USMAN: The demise

Happy Independence day fellow Nigerians.

Happy new month everybody.

Here is the second part of Usman’s story.

We had just finished the last paper in that term’s exam. It was on a Friday.

We were supposed to be excited but we were not- Usman had not been around that day, his brothers said he was down with malaria. For him to have missed school it must have been very serious because since I knew him he had never missed school. So me and about four of my friends decided to go check on him that Friday.

On other days, we entered their house shouting and disturbing the neighbourhood. This day however, we were so sober and quiet as we stepped into the house where Usman and his family lived.

I, at first told my friends that I would stay outside- I did not want to go in and see him in a sick state. I didn’t want to see that side of him. I loved the vibrant and inspiring young man. My friends went in and I waited to hear them talk so that I would just hear the voice of my dear friend Usman. I did not hear his voice.

I slowly walked into the house. I wanted to tell him that he had to come to school on Monday so that he could sit for the paper he missed.

He was lying on the three seater chair. His mum was seated there on the same chair near where his head was. He was smiling as one of my friend talked to him. I did not sit. I should have stayed outside because I did not like the way he was just lying there helpless: looking so lean and tired. Just smiling (as usual).

On the other hand I was glad I went in to see him, for that was the last time I saw him…last time ever.

As my friends and I were about to leave that day, one of us whispered to the rest of us, “Should we pray?”

Now, Usman’s family was a typical muslim one and among my friends that were at the house at that time was no muslim. So if we were to pray, it would have been in a Christian way. So, in a whisper too, another friend said, “We don’t know if his mum will like it.”

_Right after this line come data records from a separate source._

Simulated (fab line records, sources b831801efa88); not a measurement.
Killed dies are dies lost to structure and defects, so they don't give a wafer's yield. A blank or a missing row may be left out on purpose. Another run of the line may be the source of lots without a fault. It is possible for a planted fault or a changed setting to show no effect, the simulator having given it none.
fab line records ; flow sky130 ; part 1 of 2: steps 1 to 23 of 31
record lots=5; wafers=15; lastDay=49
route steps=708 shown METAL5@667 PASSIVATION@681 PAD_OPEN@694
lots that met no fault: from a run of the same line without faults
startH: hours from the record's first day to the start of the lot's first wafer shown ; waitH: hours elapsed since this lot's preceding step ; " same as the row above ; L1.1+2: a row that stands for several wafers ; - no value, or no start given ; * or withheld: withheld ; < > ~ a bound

And that was how we left that day.

The thought that we should have tried the prayer thing kept bothering me. I did not know why. It was not as if I was as Christianly as I am now. Neither was I the one who raised the praying issue. But I thought I could have insisted that we at least tried, then if the mum had stopped us that would have been a different issue.

I was so bothered that I actually fell ill over that weekend and could not go to school on Monday. Though exams were over my school was always fun and one would not want to miss out.

My younger brother went to school that Monday and when he came back I asked him if he saw Usman in school.
“They said Senior Usman is dead.”
That was what my brother told me and right there on our own three-seater where I laid, my heart skipped a beat and my mind went back to Friday.

For a very very very long time I wondered if he would not have died if we had prayed that day.